1000 bucks for a piece of software that looks like it was made by a 2nd year CS major? I'd tell them to sit and twirl.
 
2004-10-15 12:35:12 AM
Your farker hates this cliche.
 
2004-10-15 12:35:40 AM
um, yea work, um... thats why i have pirated stuff, um cos of work.



/blatant
I STEAL!
i have no excuse, im just scum and i dont like to pay for stuff
 
2004-10-15 12:35:41 AM
Linux
Firefox
OpenOffice
etc.
etc.
etc.
 
2004-10-15 12:37:00 AM
More interesting is that one in four employees is a pirate.

/Aaaaarrrrrrr
 
2004-10-15 12:38:11 AM
As opposed to 1 in 1 students?
 
2004-10-15 12:39:00 AM
Oh shiat, you mean you actually have to PAY for software?

/reformatting HD.
 
2004-10-15 12:40:48 AM
Or so says the software piracy association.

 
2004-10-15 12:41:38 AM
Dimensiation wins.
 
2004-10-15 12:43:09 AM
The study, released earlier this week by the BSA, confirms that almost one in four businesses (23 percent) runs software without licenses in the workplace. Yet, paradoxically, 89 percent of the 1500 professionals polled agree that illegal software is "a risk no business can afford to take."

That paragraph is stupid.

1) That's not a paradox. It can be easily resolved if the 89% work at the other 75%. Suppose that the businesses that are the problem are relatively small employers; then it could be possible that nobody who thought it was an unacceptable risk would work at a business that took said risk.

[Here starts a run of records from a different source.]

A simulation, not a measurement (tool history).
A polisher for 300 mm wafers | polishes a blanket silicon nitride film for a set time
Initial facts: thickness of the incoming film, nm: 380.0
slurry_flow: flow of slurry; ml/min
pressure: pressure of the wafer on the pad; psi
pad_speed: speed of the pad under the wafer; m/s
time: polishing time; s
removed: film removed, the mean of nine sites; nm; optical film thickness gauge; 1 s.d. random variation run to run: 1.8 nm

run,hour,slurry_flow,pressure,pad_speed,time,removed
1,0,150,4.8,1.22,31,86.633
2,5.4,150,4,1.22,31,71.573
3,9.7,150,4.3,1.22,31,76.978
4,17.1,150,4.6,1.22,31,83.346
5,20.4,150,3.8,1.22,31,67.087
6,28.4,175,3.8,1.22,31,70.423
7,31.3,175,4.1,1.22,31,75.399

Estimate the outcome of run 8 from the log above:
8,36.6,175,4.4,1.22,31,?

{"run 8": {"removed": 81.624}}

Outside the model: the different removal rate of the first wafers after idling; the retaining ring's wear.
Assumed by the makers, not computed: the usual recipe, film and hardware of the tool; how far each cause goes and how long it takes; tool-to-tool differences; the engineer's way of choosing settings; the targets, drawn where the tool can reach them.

2) Even if it is an unresolvable paradox, do these professionals have the authority to make the decision for their business? There's no indication that they do.
 
2004-10-15 12:43:46 AM
The VP of the company I work for sent out a mass E-mail to everyone in the company, told us to check all the software on our computers, in case we have something unlicensed. Most of the computers probably do, and most of it was put on the machines by the head of the IT department.
 
2004-10-15 12:44:58 AM
Danger! Danger!

* DO NOT TRUST THE BUSINESS SOFTWARE ALLIANCE! *

These guys are funded by software companies to enforce anti-piracy measures. Of course their studies are going to be biased, showing that piracy is rampant.

The BSA is an organization that thrives on Fear, Uncertainty, and Doubt. They will target a selected area, and then send a threatening letter to every business in that area. How do I know? I've gotten the threatening letter.

The letter says something to the effect of, "we know you're pirating software, and you have 90 days to own up to it, or we will take legal action."

They do this with zero proof of any wrongdoing, and with no authority to come in and look at your stuff. They use these scare tactics to get people to own up and admit to something they may or may not be doing. It's wrong, and hell, it should be criminal.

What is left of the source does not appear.